H.R. MCMASTER ENDORSED BOOK CALLS JIHAD PEACEFUL, AL-QAEDA TERRORISM “RESISTANCE”

H.R. MCMASTER ENDORSED BOOK CALLS JIHAD PEACEFUL, AL-QAEDA TERRORISM “RESISTANCE”
BY ROBERT SPENCER
republished below in full unedited for informational, educational, and research purposes:
As I said, Obama's third term: 
 

“H.R. McMaster-Endorsed Book Calls Jihad Peaceful, Al-Qaida Terrorism ‘Resistance,’” by Aaron Klein, Breitbart, August 18, 2017:

TEL AVIV — A book on terrorism endorsed and touted by
H.R. McMaster, the embattled White House National Security Adviser,
calls Hamas an “Islamist political group” while failing to categorize
the deadly organization as a terrorist group, and refers to al-Qaida
attacks and anti-Israel terrorism as “resistance.”

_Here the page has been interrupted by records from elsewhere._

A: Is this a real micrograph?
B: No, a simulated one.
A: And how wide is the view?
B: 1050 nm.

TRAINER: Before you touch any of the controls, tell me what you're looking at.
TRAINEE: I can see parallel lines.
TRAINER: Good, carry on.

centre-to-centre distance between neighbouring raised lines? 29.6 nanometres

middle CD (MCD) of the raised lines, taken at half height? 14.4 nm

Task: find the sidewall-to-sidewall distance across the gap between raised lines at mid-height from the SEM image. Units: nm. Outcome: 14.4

The work frames jihad as largely peaceful “means to struggle or exert
effort,” such as waking up early in the morning to recite prayers. It
argues that groups like al-Qaida and other terrorist organizations have
hijacked the concept of jihad to wage warfare using such tactics as
suicide bombings.

The book, reviewed in full by this reporter, was authored by U.S. military officer Youssef H. Aboul-Enein, and is titled Militant Islamist Ideology: Understanding the Global Threat.

McMaster provided a glowing blurb
for the book jacket, referring to Aboul-Enein’s book as “an excellent
starting point” for understanding terrorist ideology. McMaster also promoted the book in ARMOR,
the journal of the U.S. Army’s Armor Branch, published at Fort Benning,
Georgia, where McMaster served as commanding general at the Ft. Benning
Maneuver Center of Excellence.

McMaster wrote in his blurb for the book: “Militant Islamist Ideology
deserves a wide readership among all those concerned with the problem
of transnational terrorism, their ideology, and our efforts to combat
those organizations that pose a serious threat to current and future
generations of Muslims and non-Muslims alike.”

In the blurb, McMaster revealed his own views on terrorism, claiming
that “terrorist organizations use a narrow and irreligious ideology to
recruit undereducated and disenfranchised people to their cause.”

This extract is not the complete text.